Parashat Ki Tetze – Summary

  • Parashat Ki Tetze continues Moshe's discourse on the commandments with 74 laws (the most of any parashah) relating to proper family relationships, family responsibility, honesty, justice, and social consciousness.
  • – In the second half of Chapter 21, Moshe instructs the people regarding marriage to female captives of war, inheritance of the firstborn son, the "rebellious son", and the prohibition to leave the body of an executed criminal hanging overnight.
  • Chapter 22 outlines commandments related to returning lost objects, sending a mother bird away before taking its chicks, and building a fence around a roof. These are followed by the prohibitions against intermixing species (kilayim) in each of planting, yoking two different animals to the same plow, and clothing (shaatnez) and the commandment of ritual garment fringes (tzitzit). The chapter concludes with the penalties/punishments for defaming one's wife, adultery, and rape.
  • Chapter 23 includes laws regarding certain prohibited marriages, hygiene and purity in army encampments, treatment of fugitive slaves, prostitution, charging of interest, fulfilling vows, and the fieldworker's right to eat from the produce he is harvesting.

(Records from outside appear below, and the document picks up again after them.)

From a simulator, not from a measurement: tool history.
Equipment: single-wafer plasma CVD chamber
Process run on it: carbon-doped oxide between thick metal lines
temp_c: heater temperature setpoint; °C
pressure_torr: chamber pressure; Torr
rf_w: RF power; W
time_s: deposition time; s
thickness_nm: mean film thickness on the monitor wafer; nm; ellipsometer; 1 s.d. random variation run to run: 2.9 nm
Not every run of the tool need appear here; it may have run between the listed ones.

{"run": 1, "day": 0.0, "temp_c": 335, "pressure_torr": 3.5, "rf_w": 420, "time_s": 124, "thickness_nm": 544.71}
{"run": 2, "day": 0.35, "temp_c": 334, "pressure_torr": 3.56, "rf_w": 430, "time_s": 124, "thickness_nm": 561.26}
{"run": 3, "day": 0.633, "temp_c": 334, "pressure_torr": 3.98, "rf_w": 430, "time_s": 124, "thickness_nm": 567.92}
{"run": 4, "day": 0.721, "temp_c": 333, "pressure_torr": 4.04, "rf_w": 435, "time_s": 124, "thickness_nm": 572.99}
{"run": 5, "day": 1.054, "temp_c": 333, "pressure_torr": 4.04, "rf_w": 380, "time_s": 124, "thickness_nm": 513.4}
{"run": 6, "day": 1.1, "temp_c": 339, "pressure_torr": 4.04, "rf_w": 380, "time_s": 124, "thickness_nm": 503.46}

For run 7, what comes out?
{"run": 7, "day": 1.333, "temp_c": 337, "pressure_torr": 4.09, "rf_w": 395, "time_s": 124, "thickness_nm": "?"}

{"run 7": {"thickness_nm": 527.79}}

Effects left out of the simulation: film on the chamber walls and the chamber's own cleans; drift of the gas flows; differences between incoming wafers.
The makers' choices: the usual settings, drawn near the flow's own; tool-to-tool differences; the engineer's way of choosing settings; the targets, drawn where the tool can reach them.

  • Chapter 24 details laws relating to divorce, exemption from military service in the first year of marriage, kidnapping, collateral/security on loans to poor individuals, withholding a worker's wages, justice, and gifts to the poor from the field/vineyard.
  • Chapter 25 includes laws regarding the court-administered penalty of lashes (malkot), Levirate marriage (yibbum and chalitzah), and honesty in business. The chapter concludes with an exhortation to remember Amalek's ambush of Israel after the Exodus.